15 thoughts on “The Latest Starship Mystery”

  1. They don’t intend to have it reenter and land, so they left off things not needed. It’s doing something circum-lunar?

      1. With 250 tonnes of propellant rather than 250 tonnes of payload, I would think that the stripped down Starship would have the DV to do circumlunar at a minimum.

  2. Why can’t it be given cryo testing, tiles put on after this [or not] and any modification done the payload section after cryo testing?

    1. It would run counter to all the other shielded ships, which have pins installed and flap hardware during production, not after.
      Definitely something different happening with this one.

  3. I go with the last option Starship to Starship fuel transfer demo ship. Also use as an Orbital Depot/Orbital Tanker. Believe that has been mention as a contract requirement from NASA. Demonstrate it can be refueled and then do a cislunar.

    Speculating that SpaceX not fully ready/cleared for orbital recovery. Setting up a Fuel tug in orbit that can meet contract requirements while also being useful in the future. Bring in some badly needed $$ with out tossing out equipment. Be interesting what it engine config is.

    1. I go with the last option Starship to Starship fuel transfer demo ship.

      The initial test/milestone, as required by NASA, does not even have to be ship-to-ship, but merely transfer between tanks within one vehicle. Odds are, this will be the subject of the first propellant transfer test flight: just one Starship, conducting transfer of the required amount of propellant from one tank to another.

      The next test would, indeed, be ship to ship.

      But I think the emerging consensus is right that Ship 26 is indeed intended for a propellant transfer test mission of some sort.

  4. For any sort of depot or orbital tug, they’ll need to know how long all the systems will remain operational on orbit. Build one and see seems to be the SpaceX way. Tiles and fins are heavy and expensive.

    1. It’s not just Ship 26. The same thing is being done to 27.

      Well that further reinforces my thoughts they are not ready for orbital recovery yet.

      1. Probably not, but…the truth is, the need to demonstrate propellant transfer on-orbit really is a higher priority right now.

        So I think that’s what SpaceX is prioritizing right now as the next step after getting to orbit.

        Recovery and reusability are “nice to haves” for HLS (or indeed Starlink deployments), but they are not *necessary* at this juncture.

  5. No one thinks it is coming back but all of the suggestions of what the purpose is lack the sense of humor that guides a lot of Musk’s decisions. Will this be a purely practical launch or will there be some flair?

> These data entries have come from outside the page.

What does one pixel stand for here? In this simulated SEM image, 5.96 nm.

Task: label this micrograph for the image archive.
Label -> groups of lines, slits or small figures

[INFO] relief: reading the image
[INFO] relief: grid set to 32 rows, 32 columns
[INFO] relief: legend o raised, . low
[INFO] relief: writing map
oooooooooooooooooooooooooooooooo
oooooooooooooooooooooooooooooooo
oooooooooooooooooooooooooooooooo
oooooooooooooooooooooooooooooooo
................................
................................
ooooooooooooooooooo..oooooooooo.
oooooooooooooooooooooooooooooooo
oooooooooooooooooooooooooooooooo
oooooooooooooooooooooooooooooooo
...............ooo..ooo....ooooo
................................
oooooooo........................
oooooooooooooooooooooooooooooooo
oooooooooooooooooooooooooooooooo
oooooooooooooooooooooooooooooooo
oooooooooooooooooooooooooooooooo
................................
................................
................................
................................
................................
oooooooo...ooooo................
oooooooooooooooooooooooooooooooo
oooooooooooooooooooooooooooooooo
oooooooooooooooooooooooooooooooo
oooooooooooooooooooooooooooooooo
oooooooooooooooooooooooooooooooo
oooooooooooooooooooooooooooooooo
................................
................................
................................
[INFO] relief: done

  6. Lest we forget, in-ship tank to tank cryo transfer in the amount of 10 tons is a NASA award to SpaceX in the amount of $53mln. Expend a stripped down upper stage and a few obsolete Raptor engines, make money and take an opportunity to practice booster recovery. This could wind up being the first SH chopsticks catch attempt, assuming B7 goes in the drink as planned. B7 and B8 are already obsolete.

    1. Probably, but wouldn’t cost much to do 50 tons of LOX and 50 tons might have some actual value in orbit.